The Sundance Institute announced I Origins as the winner of the Alfred P. Sloan Feature Film Prize at the 2014 Sundance Film Festival, as well as the recipient of the Alfred P. Sloan Lab Fellowship, which is presented through the Institute’s Feature Film Program.
These activities, as well as a panel at the Festival and the Alfred P. Sloan Commissioning Grant, are part of the Sundance Institute Science-in-Film Initiative, which is made possible by a grant from the Alfred P. Sloan Foundation. The initiative supports the development and exhibition of new independent film projects that explore science and technology themes or that depict scientists, engineers and mathematicians in engaging and innovative ways.
“We are delighted to collaborate with Sundance Institute for the 11th year in a row and to recognize Mike Cahill’s original and compelling I Origins as the winner of this year’s Alfred P. Sloan Feature Film Prize,” said Doron Weber, Vice President, Programs at the Alfred P. Sloan Foundation. “With Academy Award-nominated films like this year’s Gravity and Her, I Origins—as well as new scripts we are developing with Sundance Institute Labs such as The Buried Life and Prodigal Summer—demonstrates that not only are science and technology central to understanding, engaging with and dramatizing modern life, but they also make for cracking good films that draw large audiences.”
Keri Putnam, Executive Director of Sundance Institute, said, “Independent filmmakers offer unique perspectives on the role math, science and technology play in our world and culture. The Sundance Institute Science-in-Film Initiative, with critical support from the Alfred P. Sloan Foundation, recognizes and encourages these projects as they make their way to audiences.”

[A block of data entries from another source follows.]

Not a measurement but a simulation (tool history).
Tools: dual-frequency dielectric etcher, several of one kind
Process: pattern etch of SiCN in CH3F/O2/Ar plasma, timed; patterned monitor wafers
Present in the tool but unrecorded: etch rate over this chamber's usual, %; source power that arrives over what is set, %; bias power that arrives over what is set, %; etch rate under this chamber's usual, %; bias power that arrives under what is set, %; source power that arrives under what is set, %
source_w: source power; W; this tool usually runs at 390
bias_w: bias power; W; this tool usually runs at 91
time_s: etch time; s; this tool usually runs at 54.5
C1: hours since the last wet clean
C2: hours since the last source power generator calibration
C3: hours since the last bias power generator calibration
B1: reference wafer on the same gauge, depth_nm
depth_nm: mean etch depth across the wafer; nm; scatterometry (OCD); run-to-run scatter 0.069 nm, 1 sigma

Alfred P. Sloan Feature Film Prize
I Origins, directed and written by Mike Cahill, has been awarded the 2014 Alfred P. Sloan Feature Film Prize and will receive a $20,000 cash award by the Alfred P. Sloan Foundation at this year’s Sundance Film Festival. The Prize is selected by a jury of film and science professionals and presented to outstanding feature films focusing on science or technology as a theme, or depicting a scientist, engineer or mathematician as a major character.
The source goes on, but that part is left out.